I am just wondering if there are any usefuls tools out there that allow me to exploit the Instruction-Level-Parallelism in some algorithms. More specifically, I have a subset of
First, both the compiler and the CPU itself already aggressively reorder instructions to exploit ILP as well as possible. Most likely, they're doing a better job of it than you'd ever be able to.
However, there are a few areas where a human can aid the process.
The compiler is typically very conservative about reordering floating-point computations, because it might slightly change the result. So for example assuming this code:
float f, g, h, i;
float j = f + g + h + i;
you'll likely get zero ILP because the code you've written is evaluated as ((f + g) + h) + i
: the result of the first addition is used as an operand for the next, the result of which is used as an operand in the final addition. No two additions can execute in parallel.
If you instead write it as float j = (f + g) + (h + i)
, the CPU is able to execute f+g
and h+i
in parallel. They don't depend on each others.

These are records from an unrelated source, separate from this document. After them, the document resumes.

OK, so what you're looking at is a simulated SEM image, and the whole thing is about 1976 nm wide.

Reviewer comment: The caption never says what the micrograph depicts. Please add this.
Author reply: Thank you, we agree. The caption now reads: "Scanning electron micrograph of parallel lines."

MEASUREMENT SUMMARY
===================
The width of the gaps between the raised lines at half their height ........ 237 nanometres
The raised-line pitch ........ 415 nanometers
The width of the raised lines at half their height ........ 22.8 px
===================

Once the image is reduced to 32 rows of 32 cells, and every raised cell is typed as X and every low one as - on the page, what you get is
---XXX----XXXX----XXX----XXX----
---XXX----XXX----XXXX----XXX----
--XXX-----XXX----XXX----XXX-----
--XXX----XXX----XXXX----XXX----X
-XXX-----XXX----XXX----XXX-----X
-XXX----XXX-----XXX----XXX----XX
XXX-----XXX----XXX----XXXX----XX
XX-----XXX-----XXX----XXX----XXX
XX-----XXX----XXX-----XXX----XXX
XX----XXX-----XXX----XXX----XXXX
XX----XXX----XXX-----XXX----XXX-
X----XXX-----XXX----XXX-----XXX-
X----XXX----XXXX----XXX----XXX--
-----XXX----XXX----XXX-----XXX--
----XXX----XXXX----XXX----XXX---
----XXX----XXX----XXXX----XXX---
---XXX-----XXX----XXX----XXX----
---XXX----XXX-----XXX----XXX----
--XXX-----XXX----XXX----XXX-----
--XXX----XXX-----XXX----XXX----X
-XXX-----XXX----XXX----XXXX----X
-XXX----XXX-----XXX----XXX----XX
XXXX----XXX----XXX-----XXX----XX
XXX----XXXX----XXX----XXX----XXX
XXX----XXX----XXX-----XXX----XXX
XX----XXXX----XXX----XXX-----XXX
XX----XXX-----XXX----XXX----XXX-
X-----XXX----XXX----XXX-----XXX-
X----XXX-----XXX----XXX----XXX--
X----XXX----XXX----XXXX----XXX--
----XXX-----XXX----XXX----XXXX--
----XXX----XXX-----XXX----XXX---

In general, the thing preventing ILP is dependencies. Sometimes they're direct dependencies between arithmetic instructions as above, and sometimes they're store/load dependencies.
Loads and stores take a long time to execute compared to in-register operations, and operations that depend on these will have to wait until the load/store operation finished.
So storing data in temporaries which the compiler can cache in registers can sometimes be used to avoid memory accesses. Likewise, starting loads as soon as possible helps too, to avoid their latency from blocking the following operations.
The best technique is really to look closely at your code, and work out the dependency chains. Each sequence of operations where each one depends on the result of the previous is a chain of dependencies that can never be executed in parallel. Can this chain be broken up in some way? Perhaps by storing a value in a temporary, or perhaps by recomputing a value instead of waiting for the cached version to be loaded from memory. Perhaps just by placing a few parentheses as in the original floating-point example.
When there are no dependencies, the CPU will schedule operations to execute in parallel. So all you need to do to exploit ILP is to break up long dependency chains.
Of course, that's easier said than done... :)
But if you spend some time with a profiler, and study the assembly output from the compiler, you can sometimes get an impressive speedup from manually optimizing your code to better exploit ILP.
Do you have reason to believe that the compiler is doing a poor job of uncovering ILP? If you work on the algorithm level normally the focus should be on data parallellism and higher-order optimizations. Optimizing for ILP would be the absolutely last step and is totally tied to how the compiler works. In general, if you can eliminate false data dependencies a decent compiler should do the rest for you.
Something like Acumems SlowSpotter may be a help (unless you really need to hand-optimize for ILP in which case I don't know of a good tool unless the compiler can spit out a good optimization report for you, IIRC the Cray and SGI MIPS compilers could produce reports like that.).
If I read you correctly, you are not interested in SIMD or threads, just getting optimal ordering of normal CPU instructions.
The first thing to check is if your compiler is targeting the correct CPU subtype. The compiler will usually reorder instructions to reduce dependencies from one instruction to another, but it is vital for the compiler to know specifically which version of the CPU you're targeting. (specifically older GCC sometimes fails to detect recent CPUs and then optimizes for i386).
Second thing you can do is checking your compiler inlining decisions (by looking at the assembler). Inlining small functions in algorithms can increase the code size but will improve the amount of opportunity for the compiler to optimize, as multiple calculations can be done in paralell. I often resort to forced inlining.
Lastly, for intel cpu's, Intel's own C++ compiler claims to be best at this. They also have the vTune profiler that specifically can report efficient use of the ALU's in your program's hotspots.
The previous answers are good. In addition, there is much to learn at Intel's site, and if you have a budget then Intel's tools would be worth looking at.
Intel's articles on Optimization
The problem is that deciding whether an instruction will be executed in parallel is quite difficult considering how many different processor types there are. A good understanding of the CPU architecture you are targeting will give you a good starting point for doing this sort of work. No software will beat a human mind with the right knowledge.
In general though so much work is done by the compiler and things like Out-of-order execution engines that this tries to get abstracted as much away from you as possible. You will find even by understanding this fully its unlikely you'll get more than a few percent speed improvement.
If you want to see serious speed improvements you are far better off re-writing the algorithm to take advantage of multiple processors and available SIMD operations. You can see serious speed improvements using SIMD alone and this is especially so for a lot of "multimedia algorithms" that can process multiple elements of the data simultaneously.